Business

Swelling bankruptcy among pensioners 'a concern'

Wallet
Image caption Bankruptcy has risen across all age groups in the last 10 years

Concern about the rising number of pensioners becoming bankrupt has been raised by campaigners following an analysis of debt figures.

Bankruptcy among all age groups has risen in the past 10 years, with the highest prevalence among 35 to 44-year-olds, the UK Insolvency Service said.

But the service and charities have pointed to pensioners as being the fastest growing group of bankrupts.

The elderly face debts at a time when their income drops, charities warn.

"Dealing with debt is particularly hard as you get older as you are likely to have limited opportunities to increase your income," said Una Farrell, of the Consumer Credit Counselling Service (CCCS).

"The average debt for a CCCS client over the age of 55 is £25,826 compared with £24,274 for CCCS clients overall, while the average annual income of a CCCS client over the age of 55 is £12,920, significantly lower than £17,316 for CCCS clients overall.

"It is very difficult to be struggling financially at a time in your life when you had expected to be more settled."

Statistics

The data from the Insolvency Service shows that, although the number of bankrupt pensioners was rising, it remains much lower than those of working age.

There were just over three people aged over 65 made bankrupt per 10,000 of the adult population in 2009. This compared with just over 30 per 10,000 for those aged 35 to 44.

Other findings included an increasing proportion of women going bankrupt. This stood at 29% of bankrupts in 2000, but reached 40% in 2009.

The average age of somebody going bankrupt is 41.

Personal insolvency in the UK has started to dip after reaching record highs in 2009, but the Insolvency Service is running a campaign aimed at reducing the amount of personal debt.
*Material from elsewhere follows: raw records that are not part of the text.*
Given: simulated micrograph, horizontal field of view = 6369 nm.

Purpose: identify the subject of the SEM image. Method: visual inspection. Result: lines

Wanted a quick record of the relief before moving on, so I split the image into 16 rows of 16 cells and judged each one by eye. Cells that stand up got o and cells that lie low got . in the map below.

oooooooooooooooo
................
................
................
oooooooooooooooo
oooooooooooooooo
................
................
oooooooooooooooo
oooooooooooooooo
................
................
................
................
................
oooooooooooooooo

"Although personal insolvency levels are no longer rising, they remain stubbornly high, reflecting the high levels of personal debt that persist across the country," said Stephen Speed, chief executive of the Insolvency Service.

"Prevention is much better than cure as far as personal finances are concerned. Review your personal finances frequently and make sure you are not taking on debt that you cannot afford to repay."